Your proof of the exercise alternates between these definitions, which is fine. The limit point one is often the least convenient for proofs though because you're often forced to make separate arguments for points in $A$ and in $A'$, and that's often more work.
(a): your way is fine: $\overline{B}$ is closed and contains $A$ so it's one of the sets in the defining intersection in def. 1 so $\overline{A} \subseteq \overline{B}$ then trivially holds. No "jump" at all: any intersection is trivially a subset of each of its intersectees (to coin a word), so of $\overline{B}$ in particular.
(b):approach 1 is messy, so avoid it; see my comments above though. An approach using def.1 could go:
$\overline{A} \subseteq \overline{A \cup B}$ by part (a). Likewise $\overline{B} \subseteq \overline{A \cup B}$. So for the union too: $$\overline{A} \cup \overline{B} \subseteq \overline{A \cup B}$$ and we have one inclusion. OTOH: $\overline{A} \cup \overline{B}$ is closed (finite union) and contains $A \cup B$ so by the same argument as before: $$\overline{A \cup B} \subseteq \overline{A} \cup \overline{B}$$ and we have the second inclusion and equality.

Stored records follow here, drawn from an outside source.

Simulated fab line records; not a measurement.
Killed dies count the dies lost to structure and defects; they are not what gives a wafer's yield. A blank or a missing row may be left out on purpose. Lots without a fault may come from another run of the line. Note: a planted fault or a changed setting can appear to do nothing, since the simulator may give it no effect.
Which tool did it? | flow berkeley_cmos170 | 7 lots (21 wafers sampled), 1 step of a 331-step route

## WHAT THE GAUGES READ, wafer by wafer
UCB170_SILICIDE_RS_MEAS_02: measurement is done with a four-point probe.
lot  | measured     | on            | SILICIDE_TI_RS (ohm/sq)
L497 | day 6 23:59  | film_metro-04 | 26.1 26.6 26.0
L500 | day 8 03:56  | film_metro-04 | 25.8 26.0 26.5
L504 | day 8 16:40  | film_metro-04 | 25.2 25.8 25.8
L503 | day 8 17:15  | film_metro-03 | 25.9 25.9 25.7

The point based approach using neighbourhoods and def 2: Suppose $x \in \overline{A \cup B}$. Then $x \in \overline{A}\cup \overline{B}$: because if $x \notin \overline{A}$ and $x \notin \overline{B}$ we'd have $O_1 \in \mathcal N_x$ so that $O_1 \cap A = \emptyset$ and we'd also have $O_2 \in \mathcal N_x$ so that $O_2 \cap B = \emptyset$ (def 2 negated!). But then $O_1 \cap O_2 \in \mathcal N_x$ and moreover $$(O_1 \cap O_2) \cap (A \cup B) \subseteq (O_1 \cap A) \cup (O_2 \cap B)= \emptyset$$ contradicting that $x \in \overline{A \cup B}$, so the claimed inclusion holds. The other inclusion $\overline{A} \cup \overline{B} \subseteq \overline{A \cup B}$ again follows from (a) as before (a union is a superset of each of its unionees etc.).
For (c) use def 1 and note that for each fixed $a'$, $A_{a'} \subseteq \bigcup_{a \in A} A_a$ and so part (a) gives $\overline{A_{a'}} \subseteq \overline{\bigcup_{a \in A} A_a}$ and as this holds for all $a' \in A$ we get again $\bigcup_{a \in A} \overline{A_a} \subseteq \overline{\bigcup_{a \in A} A_a}$ as required.
The approach you do via def 2 is also possible: let $x \in \bigcup_{a \in A} \overline{A_a}$. Then for some $a' \in A$, $x \in \overline{A_{a'}}$. Now let $O \in \mathcal N_x$ be arbitrary. Then $O \cap A_{a'} \neq \emptyset$ and so trivially $O \cap (\bigcup_{a \in A} \overline{A_a}) \neq \emptyset$ too (as $A_{a'}$ is a subset of the union). As $O$ was arbitrary, $x \in \overline{\bigcup_{a \in A} A_a}$ and we're done.